HOME THEATER & SOUND -- DVD Review



The Mothman Prophecies
October 2002

Reviewed by:
Doug Schneider

Format: DVD

(all ratings out of 5):
Overall Enjoyment

**1/2


Picture Quality

***1/2

Packaged Extras
*

Sound Quality
****
. .
Starring: Richard Gere, Will Patton, Debra Messing, Laura Linney

Directed by: Mark Pellington

Theatrical Release: 2001
DVD Release: 2002
Studio: Columbia/Tristar

Dolby Digital 5.1
Widescreen (anamorphic), full screen

When Hollywood advertises that a film is "based on true events," as they have for The Mothman Prophecies, I almost immediately toss it back. It’s rare to find a big-budget film that even closely resembles the real story that they’re purporting to tell. What changed my mind here, though, is that The Mothman Prophecies is directed by Mark Pellington. Pellington made Arlington Road, a superior, little-known thriller starring Jeff Bridges and Tim Robbins. That film had a compelling story and, more importantly, an ending that took me quite by surprise -- as rare in a Hollywood film as adherence to facts. That made this one look more promising.

Richard Gere stars as John Klein, a Washington Post reporter who inexplicably drives hundreds of miles in a single hour and ends up in a sleepy place called Point Pleasant. He’s rattled about how he got to Point Pleasant so fast, but his troubles are quickly overshadowed by the strange things he witnesses when he’s there. And when someone warns him that the freak occurrence that brought him to this place perhaps wasn’t so freaky after all, he begins to realize that there may well be a purpose to what happened, and to what’s happening around him. The people of Point Pleasant are having strange hallucinations that usually involve the appearance of a large moth-like creature. While some of the people can be simply labeled as crazy, others have physical wounds to prove it. His instincts as a reporter take over and he tries to unravel the mystery that’s consuming this small place.

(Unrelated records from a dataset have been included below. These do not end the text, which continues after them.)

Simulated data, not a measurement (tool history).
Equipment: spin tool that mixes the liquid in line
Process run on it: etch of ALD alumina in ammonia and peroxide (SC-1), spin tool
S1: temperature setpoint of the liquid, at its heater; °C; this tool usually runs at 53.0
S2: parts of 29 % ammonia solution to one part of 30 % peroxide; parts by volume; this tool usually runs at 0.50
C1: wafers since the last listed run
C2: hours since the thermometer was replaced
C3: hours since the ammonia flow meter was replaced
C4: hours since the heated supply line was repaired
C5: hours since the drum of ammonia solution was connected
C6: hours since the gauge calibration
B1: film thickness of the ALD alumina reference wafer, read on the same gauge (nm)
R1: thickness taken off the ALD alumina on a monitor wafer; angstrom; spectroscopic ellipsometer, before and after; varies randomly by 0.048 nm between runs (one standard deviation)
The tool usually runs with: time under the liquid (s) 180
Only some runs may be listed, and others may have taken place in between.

The Mothman Prophecies is likely best labeled as a supernatural thriller with sprinkles of horror thrown in. In ways, it succeeds. Pellington’s a good director and he keeps the action tight and the story moving along at a brisk pace. There are moments when Prophecies is genuinely creepy. Plus, the cinematography is stylish and the editing is innovative. That makes for an interesting, visual experience. And the story, although full of holes, is interesting enough to keep you wondering. Still, Prophecies veers off course too many times, most often, it seems, from not trusting the core of its own story. Every so often little things are tossed in that have nothing to do with the story and serve only to jar a weaned-on-TV audience that equates horror and suspense with stupid and cheap thrills. I suspect that this film could have been much better, but it’s been dumbed down to play to the masses. Arlington Road stayed true to its story, The Mothman Prophecies does not.

As I mentioned, the visuals are quite captivating and that’s been transferred fairly well to DVD. There are some glitchy moments when the image is not up to the quality that it could be, but overall, it’s very good. Sound too is well done and there are plenty of sequences that are made quite a bit more suspenseful by eerie sound effects and effective use of surround channels. DVD extras, though, are sorely lacking, consisting of mainly a music video (for one of the songs in the film) that Pellington directed.

Don’t see The Mothman Prophecies for anything else but sheer entertainment. At the end of the film, some words appear on the screen telling us that one of the major incidents in the film really did happen and that no explanation for it was ever found. Yeah, like we’re supposed to buy into that and somehow think that makes the whole story true. I call it a last-ditch effort to make the audience go oooh and ahhh one last time and add credibility that had long been lost. Forget all that. The Mothman Prophecies is a reasonably good thriller with some arresting visuals and better-than-half-decent sound. It’s not nearly the thriller that Arlington Road was, but it’s worth renting if everything else is already gone.